Welcome to securityCRUSH

Welcome to the securityCRUSH blog, a place where you can find random musings as well as postings relevant to information security, penetration testing, and my latest projects - Daniel Wood.

About

First and foremost, I'm an avid information security practitioner by trade and hobby.  I spend most of my time throughout the day working on security related projects and at night I am constantly researching security concepts and testing new and revolutionary products and services.  Having been in this field for over 12 years, I've had a wide breadth of experience as an analyst, architect, engineer, penetration tester, and manager.

I specialize in the following areas of information security: application security, penetration testing, malware analysis, reverse engineering, cryptography, cloud security, and counter-threat intelligence gathering and analysis.  I'm a self-taught developer, with a preference in HTML, PHP, and C#; with Perl, Python, and Ruby as my preferences for scripting for security related projects.

After Adobe was breached and millions of customers accounts were leaked online, I put together a script, adobextract to help other individuals, security researchers and organizations determine if their accounts were contained within the leaked database.  My script has been used by several Fortune 50 companies as well as several US Federal Agencies.

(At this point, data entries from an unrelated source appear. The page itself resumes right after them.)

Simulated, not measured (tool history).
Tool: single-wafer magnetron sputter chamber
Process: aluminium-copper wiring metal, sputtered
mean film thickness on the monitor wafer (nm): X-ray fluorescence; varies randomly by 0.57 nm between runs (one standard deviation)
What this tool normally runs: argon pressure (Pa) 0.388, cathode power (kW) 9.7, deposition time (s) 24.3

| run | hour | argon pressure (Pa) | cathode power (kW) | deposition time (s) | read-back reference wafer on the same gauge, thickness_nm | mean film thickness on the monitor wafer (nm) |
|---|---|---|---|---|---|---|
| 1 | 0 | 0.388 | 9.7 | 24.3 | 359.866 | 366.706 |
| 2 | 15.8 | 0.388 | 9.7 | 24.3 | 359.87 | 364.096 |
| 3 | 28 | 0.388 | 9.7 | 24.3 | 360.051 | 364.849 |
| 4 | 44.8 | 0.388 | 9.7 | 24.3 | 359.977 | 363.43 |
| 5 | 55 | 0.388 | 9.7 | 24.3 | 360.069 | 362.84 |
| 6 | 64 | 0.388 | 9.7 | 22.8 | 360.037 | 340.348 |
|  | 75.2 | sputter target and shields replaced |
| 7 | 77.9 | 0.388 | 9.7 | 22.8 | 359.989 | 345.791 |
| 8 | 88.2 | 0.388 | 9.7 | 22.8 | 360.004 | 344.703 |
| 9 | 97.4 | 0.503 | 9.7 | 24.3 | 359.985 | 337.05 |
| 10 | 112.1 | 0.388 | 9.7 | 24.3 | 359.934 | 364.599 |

On December 6, 2013, I released information on the iOS mobile application for Subway of California detailing many things wrong with the application and how it did not protect customers sensitive data such as their Name, Address, Email Address, Credit Card data, Username and Passwords.  This vulnerability was given CVE-2013-6986.

On January 13, 2014, I released information on how Starbucks was logging customers Name, Address, Email Address, Username and Passwords within their mobile iOS application.  I've worked with Starbucks to ensure that their application successfully fixed those issues by conducting security testing on their app and published those results as well on January 17, 2014.  This vulnerability was given CVE-2014-0647.